Rebay’s professional roles—“art expert, collector, lecturer, writer, educator, artist, and teacher”—by which she defined herself may have contributed to her diminished reputation as an artist, a point argued by Karole Vail in her Guggenheim catalogue essay entitled “Rhythmic Delight: A Quest for Non-Objectivity” (127). Neither recent publication tries to separate these roles; rather, they attempt to weigh the merits of Rebay’s endeavors in relation to her broader career. Brigitte Salmen, director of the Schlossmuseum, Murnau, asserts in her catalogue essay that “Rebay was herself an outstanding artist” (60). However, she limits the discussion of Rebay’s art until the 1920s. She convincingly establishes Rebay’s credentials as a talented young artist moving freely in the avant-garde circles of Germany, Switzerland, and France. Jugendstil and theosophy had a strong impact on Rebay’s early work. Though she spent time in Paris at the Académie Julian and Académie de la Grande Chaumière, her formal and compositional strategies seem closer to the decorative patterning of Jugendstil, and later to the improvisations of Zurich Dada. Her colleagues included Fritz Erler, designer and founding editor of Die Jugend, Hans Art, Hans Richter, Herwarth Walden, Rudolph Bauer, and Félix Fénéon.
Salmen emphasizes two major components of her art developed during her formative years in Europe—her move toward a greater reduction in form leading to abstraction and the “filigree-like structure of lines” that distinguishes her work in collage from others working in the medium. It was Arp who directed Rebay to Kandinsky via the latter’s influential publications, On the Spiritual in Art and Blue Rider Almanac. By 1917, Rebay exhibited and published her work at the Galerie Dada in Zurich; her print based on the Ballet Russe appeared on the cover of the journal Dada 2. At Arp’s urging, Rebay cultivated a closer connection with Walden’s Gallery Der Sturm beginning in 1916–17, where she would soon exhibit in group shows. It was here that in 1917 Rebay met the artist Rudolph Bauer, then employed by Walden; he would have a lifelong impact on her professional and personal life.

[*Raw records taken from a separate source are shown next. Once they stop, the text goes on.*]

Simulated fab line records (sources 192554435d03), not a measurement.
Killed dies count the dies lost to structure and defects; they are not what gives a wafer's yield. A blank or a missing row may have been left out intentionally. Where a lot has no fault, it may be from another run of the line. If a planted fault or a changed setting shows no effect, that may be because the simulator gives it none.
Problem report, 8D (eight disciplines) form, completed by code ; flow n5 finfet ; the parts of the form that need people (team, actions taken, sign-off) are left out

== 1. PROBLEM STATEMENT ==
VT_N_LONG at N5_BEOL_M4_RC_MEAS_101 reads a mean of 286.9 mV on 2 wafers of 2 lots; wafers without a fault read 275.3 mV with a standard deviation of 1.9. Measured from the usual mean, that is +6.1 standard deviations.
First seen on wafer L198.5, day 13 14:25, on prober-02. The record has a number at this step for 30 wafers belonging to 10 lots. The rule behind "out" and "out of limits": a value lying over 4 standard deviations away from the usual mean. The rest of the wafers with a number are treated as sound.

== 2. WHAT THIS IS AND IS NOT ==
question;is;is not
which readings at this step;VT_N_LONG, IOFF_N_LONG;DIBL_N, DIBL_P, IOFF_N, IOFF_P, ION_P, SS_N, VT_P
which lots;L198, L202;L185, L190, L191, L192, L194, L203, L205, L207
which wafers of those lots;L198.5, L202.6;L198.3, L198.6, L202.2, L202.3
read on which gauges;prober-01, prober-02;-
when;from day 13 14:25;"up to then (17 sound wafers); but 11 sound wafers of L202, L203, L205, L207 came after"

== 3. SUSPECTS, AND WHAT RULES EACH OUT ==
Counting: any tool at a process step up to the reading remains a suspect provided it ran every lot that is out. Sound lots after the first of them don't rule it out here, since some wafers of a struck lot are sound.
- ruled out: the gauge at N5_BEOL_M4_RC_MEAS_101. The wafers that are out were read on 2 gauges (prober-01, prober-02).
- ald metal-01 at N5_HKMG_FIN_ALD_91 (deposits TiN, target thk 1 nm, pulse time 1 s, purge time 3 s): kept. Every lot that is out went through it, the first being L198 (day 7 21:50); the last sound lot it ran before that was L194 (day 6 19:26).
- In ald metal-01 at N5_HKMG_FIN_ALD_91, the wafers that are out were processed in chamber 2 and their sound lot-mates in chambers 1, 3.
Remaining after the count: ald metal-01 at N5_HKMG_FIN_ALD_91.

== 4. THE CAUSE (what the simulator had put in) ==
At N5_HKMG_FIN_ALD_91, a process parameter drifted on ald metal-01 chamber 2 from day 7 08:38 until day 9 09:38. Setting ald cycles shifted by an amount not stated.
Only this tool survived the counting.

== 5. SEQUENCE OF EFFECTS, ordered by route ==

Salmen points out that at the same time Kandinsky’s work was beginning to have a bearing on Rebay’s pictorial language, her relationship with Bauer led to her withdrawal from actively exhibiting her work in Europe. Even her status within Die Krater—a publishing and exhibition venture founded by Bauer, Rebay, and Otto Nebel—was undermined by Bauer. But Salmen importantly notes that “it was the first artist group to propose a museum of non-objective art” (71), and it was with Bauer that Rebay established the personal connection for the purchase of Kandinsky’s work in 1929. She concludes by suggesting that Rebay’s figurative works of the mid-1920s, based on African American and fashion themes, points to the possible impact of Neue Sachlichkeit—an often critical realism associated with Weimar Germany. Rebay’s realism, however, seems to indicate her interest in the physical and cultural differences of African Americans, while her images of fashionable women allowed her to elaborate on her decorative impulses.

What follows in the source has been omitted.